The game will be played less than two weeks after the Department of Homeland Security issued a months-long National Terrorism Advisory System Bulletin. 

"Information suggests that some ideologically-motivated violent extremists with objections to the exercise of governmental authority and the presidential transition, as well as other perceived grievances fueled by false narratives, could continue to mobilize to incite or commit violence," reads the Jan. 27 bulletin

The bulletin advised, among other things, that Americans avoid large crowds. And, even at reduced capacity seating, the Super Bowl will draw large numbers of people. 

Security officials were careful to note that nothing so far indicates that the big game is a target.

"There are no credible threats to the Super Bowl, or any related activity, at this moment," McPherson said. But, he noted: "We're constantly looking at threats that happen around the country."

In light of last month's breach on the Capitol, officials are paying particular attention to intelligence work regarding potential domestic threats, said David Pekoske, the acting secretary of the Department of Homeland Security.

"This is a nationwide 24/7, 365 job, but it's especially true in an event like this," Pekoske said. "The Super Bowl is an attractive target for terrorists and criminals. So, we never take the eye off the ball."

The DHS designates the Super Bowl with a Special Event Assessment Rating Level 1 (SEAR-1), reserved for national and international events that merit extensive coordination among federal agencies. The federal units pitch in to provide expertise in various areas such as bomb detection, cargo screening, and anti-human trafficking. 

This year, because Tampa abuts a bay that feeds into the Gulf of Mexico, security will include waterborne protection. The Coast Guard and the U.S. Customs and Border Protection agency dispatched patrol boats this week, scanning for improvised bombs and other threats. 

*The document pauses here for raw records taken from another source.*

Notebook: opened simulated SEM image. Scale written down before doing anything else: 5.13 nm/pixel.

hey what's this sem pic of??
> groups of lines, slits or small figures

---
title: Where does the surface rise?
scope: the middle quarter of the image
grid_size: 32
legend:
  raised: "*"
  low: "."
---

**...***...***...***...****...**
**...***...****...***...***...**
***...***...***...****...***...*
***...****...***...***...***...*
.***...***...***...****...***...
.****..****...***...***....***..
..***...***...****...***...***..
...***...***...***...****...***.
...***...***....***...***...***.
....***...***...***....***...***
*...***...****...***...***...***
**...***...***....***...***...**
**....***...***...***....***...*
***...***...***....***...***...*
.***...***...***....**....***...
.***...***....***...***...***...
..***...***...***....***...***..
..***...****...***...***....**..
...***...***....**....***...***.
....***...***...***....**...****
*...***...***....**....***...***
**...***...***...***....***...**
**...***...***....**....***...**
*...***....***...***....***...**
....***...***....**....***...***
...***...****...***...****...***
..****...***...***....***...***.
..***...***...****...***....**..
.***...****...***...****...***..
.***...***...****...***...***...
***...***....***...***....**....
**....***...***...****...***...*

International special operations teams for years have held mock anti-terror drills in Tampa Bay, staging dramatic hostage rescue missions both on shore and aboard ship. As a result, one special operations crew member said, security forces are deeply familiar with the bay and its features. "This is the home field for defense," the crew member said. 

"Our goal is safety, and we are ready," McPherson said.

Law enforcement agencies said that they have spent more than a year planning for security surrounding the 55th Super Bowl.